Hello all,
One of the questions that was raised recently on c.t.t concerning the
currently available LaTeX3 modules was the lack of "strings"
functionality. Looking on CTAN, I can find a number of packages
providing some string-like functionality:
- substr
- coolstr
- stringstrings
- xstrings
(plus some functions in other packages). I'm sure there are also others.
Taking a look through them, I can find some similarities but also a
number of differences. Before trying to create some kind of "l3str"
package, I thought it might be useful to see what the feeling is about
(a) if we need this at all (b) what constitutes a string (c) what
functions are needed and (d) anything else!
On (a) my feeling is that some kind of tools are needed, given the clear
desire to have them (see my list above of current packages). However,
perhaps others disagree as l3tl does provide a number of useful features
already.
The first "big" question is what exactly is a string in a TeX context.
If you look at the existing packages, they take differing approaches to
handling items inside what they call strings. For example, some would
consider "ab{cde}f" to be a string of four items: "a", "b", "cde" and
"f", whereas other approaches would remove the "{" and "}" tokens. An
obvious suggestion is that a string is something which has been
\detokenize'd, but then you have to handle things like:
\tl_new:N \l_my_tl
\tl_set:Nn \l_my_tl { abc }
\str_new:N \l_my_str
\str_set:Nn \l_my_str { \l_my_tl def }
Here, do we allow an "x" variant so that \l_my_str ends up as "abcdef"

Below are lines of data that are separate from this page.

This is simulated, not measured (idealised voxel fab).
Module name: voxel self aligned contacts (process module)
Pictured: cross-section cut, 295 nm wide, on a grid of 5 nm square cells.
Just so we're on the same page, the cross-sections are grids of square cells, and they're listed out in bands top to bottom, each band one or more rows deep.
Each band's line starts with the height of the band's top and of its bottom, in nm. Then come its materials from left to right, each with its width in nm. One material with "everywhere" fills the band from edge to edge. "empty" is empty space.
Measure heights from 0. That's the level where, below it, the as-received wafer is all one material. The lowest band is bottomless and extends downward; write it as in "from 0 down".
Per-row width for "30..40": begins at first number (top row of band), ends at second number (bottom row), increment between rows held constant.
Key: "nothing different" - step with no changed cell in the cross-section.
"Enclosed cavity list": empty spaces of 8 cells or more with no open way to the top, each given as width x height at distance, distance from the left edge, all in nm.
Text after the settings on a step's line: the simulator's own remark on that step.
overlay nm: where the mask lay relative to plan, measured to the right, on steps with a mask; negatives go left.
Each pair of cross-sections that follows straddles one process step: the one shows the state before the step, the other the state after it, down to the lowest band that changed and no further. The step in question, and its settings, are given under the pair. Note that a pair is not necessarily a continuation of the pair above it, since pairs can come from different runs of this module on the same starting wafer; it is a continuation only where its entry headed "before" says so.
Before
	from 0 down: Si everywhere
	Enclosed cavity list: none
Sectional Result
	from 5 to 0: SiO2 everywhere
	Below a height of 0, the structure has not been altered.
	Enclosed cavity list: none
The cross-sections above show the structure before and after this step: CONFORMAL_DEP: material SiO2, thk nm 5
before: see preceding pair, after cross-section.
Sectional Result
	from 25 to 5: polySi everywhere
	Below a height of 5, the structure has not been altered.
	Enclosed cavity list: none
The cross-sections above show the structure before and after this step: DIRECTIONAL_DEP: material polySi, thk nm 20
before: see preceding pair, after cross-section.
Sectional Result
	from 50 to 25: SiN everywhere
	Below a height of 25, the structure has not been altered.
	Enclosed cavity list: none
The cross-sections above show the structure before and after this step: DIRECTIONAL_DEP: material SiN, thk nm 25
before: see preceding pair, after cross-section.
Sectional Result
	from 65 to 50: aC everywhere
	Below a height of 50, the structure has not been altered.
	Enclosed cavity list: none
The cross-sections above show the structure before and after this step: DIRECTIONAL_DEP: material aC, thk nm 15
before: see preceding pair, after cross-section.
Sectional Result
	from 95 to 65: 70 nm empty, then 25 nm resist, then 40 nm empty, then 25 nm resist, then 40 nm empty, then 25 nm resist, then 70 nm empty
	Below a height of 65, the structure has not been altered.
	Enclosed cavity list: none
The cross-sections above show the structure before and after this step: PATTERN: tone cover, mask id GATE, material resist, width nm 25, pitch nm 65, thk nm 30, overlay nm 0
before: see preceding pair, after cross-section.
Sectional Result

(I think so, but what do others consider sensible)? (I am of course
imagining the functions used here!)
You also have to worry about what happens about special characters (for
example, how do you get % into a string). If you escape things at the
input stage [say \% => % (catcode 12)] then a simple \detokenize will
not work.
On features, things that seem to be popular:
- Substring functions such as "x characters from one end", "first x
characters", etc.
- Search functions such as "where is string x in string y".
- Case-changing functions.
What is sensible does not necessarily mean everything that is currently
available (as I say, some things are handled nicely in l3tl). What are
the priorities for others? Example of the context in which things might
be used would be helpful, as this may well guide the overall discussion.
--
Joseph Wright
|